Hyperledger Besu is Hyperledger's Principal Ethereum project. It is focused around 3 key pillars: a fully functional client for public networks, a customizable client for private networks, and libraries to support the use of Ethereum technologies in Besu and other projects.

  • Fully Functional Client for Public Networks
    Besu explicitly and "out of the box" supports the following networks, including planned future upgrades
    • Ethereum Mainnet
      • Pre-Merge Ethash Proof-of-Work Client
      • Post-Merge Execution Client, pairablre with any fully-functional Consensus Client such as Lighthouse, Loadstar, Nimbus, Prysm, or Teku
    • Ethereum Mainnet Testnets
    • Ethereum Classic
    • Ethereum Classic Testnets
  • Customizable Client for Private Networks
    • Multiple Consensus Engines such as Clique, IBFT2, or QBFT.
    • Optional private transaction technology
    • Optional Integration with Privae Enclaves such as Tessera
    • Optional  Node Access
  • Libraries to support the use of Ethereum technologies
    • EVM Engine Library


To support these 3 pillars are the following 6 systems.

  • EVM Engine
  • Consensus Protocols
  • Peer-to-peer communications
  • JSON-RPC Communications
  • Data Storage
  • Block Production
  • No labels

3 Comments

  1. We've been having discussions in our team about making privacy a plugin - or at least modularising it out better. One complication though is that GoQuorum-compatible privacy is more tightly coupled in with the mainnet code.
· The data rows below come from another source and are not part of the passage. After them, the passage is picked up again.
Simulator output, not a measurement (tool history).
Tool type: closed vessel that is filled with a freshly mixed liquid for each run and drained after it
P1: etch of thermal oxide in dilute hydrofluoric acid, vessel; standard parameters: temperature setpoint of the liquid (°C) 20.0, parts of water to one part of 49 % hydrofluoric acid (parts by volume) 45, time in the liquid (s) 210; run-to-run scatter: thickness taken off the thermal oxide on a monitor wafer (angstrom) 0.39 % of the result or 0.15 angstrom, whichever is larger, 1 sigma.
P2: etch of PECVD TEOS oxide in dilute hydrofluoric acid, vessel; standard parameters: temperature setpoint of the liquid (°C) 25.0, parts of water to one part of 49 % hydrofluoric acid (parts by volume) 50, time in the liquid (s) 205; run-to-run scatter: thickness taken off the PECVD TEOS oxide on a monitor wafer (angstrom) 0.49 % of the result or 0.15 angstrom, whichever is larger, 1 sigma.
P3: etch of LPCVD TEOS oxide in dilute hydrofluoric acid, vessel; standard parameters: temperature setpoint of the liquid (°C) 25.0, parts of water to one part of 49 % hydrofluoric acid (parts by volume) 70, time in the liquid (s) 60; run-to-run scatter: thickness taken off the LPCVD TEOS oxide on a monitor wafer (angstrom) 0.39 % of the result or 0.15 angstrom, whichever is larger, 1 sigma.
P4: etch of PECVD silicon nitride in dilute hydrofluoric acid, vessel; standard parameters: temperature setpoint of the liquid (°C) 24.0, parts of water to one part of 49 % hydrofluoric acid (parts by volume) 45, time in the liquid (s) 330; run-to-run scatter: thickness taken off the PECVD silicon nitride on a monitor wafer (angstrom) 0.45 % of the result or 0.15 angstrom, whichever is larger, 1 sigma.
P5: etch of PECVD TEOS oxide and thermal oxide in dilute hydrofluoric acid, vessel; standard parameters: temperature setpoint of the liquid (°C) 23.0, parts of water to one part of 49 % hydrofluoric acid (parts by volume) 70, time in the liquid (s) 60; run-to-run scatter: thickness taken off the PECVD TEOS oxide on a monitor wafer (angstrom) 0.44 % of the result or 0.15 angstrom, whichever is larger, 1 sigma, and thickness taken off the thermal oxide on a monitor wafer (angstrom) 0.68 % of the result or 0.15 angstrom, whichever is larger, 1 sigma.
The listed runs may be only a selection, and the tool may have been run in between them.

  2. I think as part of the roadmap we should list explicit support for modular blockchain in general.  The future of ethereum and arguably blockchain in general is modularity.  Besu has started down this road already:

    • Besu as an execution engine, whether in the merge or in support of roll-up chains
    • Block proposer/builder separation and MEV are not yet implemented in besu, and arguably can be fit into the existing systems description under 'block production' and 'p2p'.  But since this is a deviation from the monolithic blockchain paradigm it is might be worth mentioning explicitly as a targeted/supported configuration.

    Also, as discussed on the HLF besu-contributors call I think there is broad support for use-case-specific artifact creation.  Besu can support many different networks, consensus mechanisms and use cases, but the UX leaves a lot to be desired.  Distribution artifacts can include just the features, configurations, and defaults necessary to support their use case, e.g.:

    • Ethereum PoW mainnet
    • Ethereum Classic
    • Execution engine in PoS or roll-up chains
    • Private/consortium chains

    This should improve the UX, decrease attack surface, and allow for greater agility for R&D efforts.  Whether we want to support distributions as part of the monolithic repo or create distribution-specific "sub-repositories" is an open question.  

  3. I love this whole proposal. I fully expect the partitioning of Besu into modules to be difficult, but incredibly valuable. 

    When we start to talk implementation details, there is a design issue I would like to make sure is considered early: cross cutting concerns. For instance; EVM, consensus, p2p, etc all have similar concerns like security and observability within their modules.

    I think using the EVM isolation that has already been done as a case study would be helpful. I would love to hear what value that has added (is Hedera using it?) and what kind of lessons we learned from it that can be applied to other cases.